Google Groups no longer supports new Usenet posts or subscriptions. Historical content remains viewable.
Dismiss

YACC or Bison grammar for TeX or latex

549 views
Skip to first unread message

Justin R. Smith

unread,
Dec 5, 1998, 3:00:00 AM12/5/98
to
Do these exist anywhere? I want to write a C++ program that can parse TeX.

--
______________________________________________________________________
|
Time blows wildly against my door | Justin R. Smith
Stirring discarded sorrows | Department of Mathematics and
Like dead leaves of summers past | Computer Science
Memories of forgotten lore 11/21/98 | Drexel University
Making way for new tomorrows | Philadelphia, PA 19104
New hopes, new fears, |
and new ways that last | Office: (215) 895-1847
|
© Justin R. Smith, March 14, 1994 | Fax: (215) 895-1582

Home page: http://www.mcs.drexel.edu/~jsmith


James Kilfiger

unread,
Dec 5, 1998, 3:00:00 AM12/5/98
to
Justin R. Smith wrote:
> Do these exist anywhere? I want to write a C++ program that can parse TeX.

It doesn't, and probably can't, because TeX is a macro expansion
language, and there is the possiblity of arbitary catcode changes (etc,
etc), any sequence of characters has the potential to be valid TeX.

James


Simon Cozens

unread,
Dec 5, 1998, 3:00:00 AM12/5/98
to
James Kilfiger (comp.text.tex):

Yes, I've tried something similar, and found this out. The only way to
parse TeX, IMHO, is like TeX parses TeX. Have a look at TeX: The Program.
(Or weave and print out the web file)

--
In most countries selling harmful things like drugs is punishable.
Then howcome people can sell Microsoft software and go unpunished?
(By ha...@rost.abo.fi, Hasse Skrifvars)

Thorsten Ohl

unread,
Dec 8, 1998, 3:00:00 AM12/8/98
to
Simon Cozens <pemb...@sable.ox.ac.uk> writes:

> Yes, I've tried something similar, and found this out. The only way to
> parse TeX, IMHO, is like TeX parses TeX.

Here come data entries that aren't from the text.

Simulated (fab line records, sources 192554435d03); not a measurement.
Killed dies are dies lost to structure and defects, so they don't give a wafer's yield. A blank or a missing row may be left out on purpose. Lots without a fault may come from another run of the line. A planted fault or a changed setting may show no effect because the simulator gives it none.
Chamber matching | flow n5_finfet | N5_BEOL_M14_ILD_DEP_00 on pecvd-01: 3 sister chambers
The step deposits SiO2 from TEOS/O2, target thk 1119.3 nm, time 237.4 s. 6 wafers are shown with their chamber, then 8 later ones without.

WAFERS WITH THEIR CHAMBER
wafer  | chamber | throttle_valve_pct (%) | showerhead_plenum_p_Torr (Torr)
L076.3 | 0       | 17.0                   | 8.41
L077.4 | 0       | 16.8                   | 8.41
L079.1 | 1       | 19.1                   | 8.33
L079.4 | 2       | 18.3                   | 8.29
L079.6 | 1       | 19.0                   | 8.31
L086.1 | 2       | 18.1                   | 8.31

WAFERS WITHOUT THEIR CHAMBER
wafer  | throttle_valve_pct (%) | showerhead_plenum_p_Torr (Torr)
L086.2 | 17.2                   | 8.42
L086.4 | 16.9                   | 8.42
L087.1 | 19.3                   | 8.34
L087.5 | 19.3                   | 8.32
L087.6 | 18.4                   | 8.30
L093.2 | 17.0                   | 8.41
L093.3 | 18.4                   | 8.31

If you restrict yourself to LaTeX (catcode changes are verboten!),
then you can parse it in a more regular fashion.

Hevea (ftp://ftp.inria.fr/INRIA/Projects/para/hevea) does a good job.
--
Thorsten Ohl, Physics Department, TU Darmstadt -- o...@hep.tu-darmstadt.de
http://heplix.ikp.physik.tu-darmstadt.de/~ohl/ [<=== PGP public key here]

Donald Arseneau

unread,
Dec 8, 1998, 3:00:00 AM12/8/98
to
In article <ueg1aqy...@heplix4.ikp.physik.tu-darmstadt.de>, Thorsten Ohl <ohl@*RemoveTheStars*hep.tu-darmstadt.de> writes...

>Simon Cozens <pemb...@sable.ox.ac.uk> writes:
>
>> Yes, I've tried something similar, and found this out. The only way to
>> parse TeX, IMHO, is like TeX parses TeX.
>
>If you restrict yourself to LaTeX (catcode changes are verboten!),
>then you can parse it in a more regular fashion.

This is obviously not true. As a counterexample, the bit I
showed yesterday(?) from cite.sty:

\@tempskipa\lastskip \edef\@tempa{\the\@tempskipa}\unskip
\ifnum\lastpenalty=\z@ \penalty\@highpenalty \fi
\ifx\@tempa\@zero@skip \spacefactor1001 \fi % if no space before, set flag
\ifnum\spacefactor>\@m \ \else \hskip\@tempskipa \fi

If you parse in a regular fashion, but not like TeX, you are restricted
to a regularized subset of TeX *and* LaTeX. The snippet shown is used
in LaTeX. If you can't parse the TeX definitions of LaTex packages, then
you have to rewrite those packages in some other form (perl, caml...)
to support them. That's a far cry from automatic document conversion.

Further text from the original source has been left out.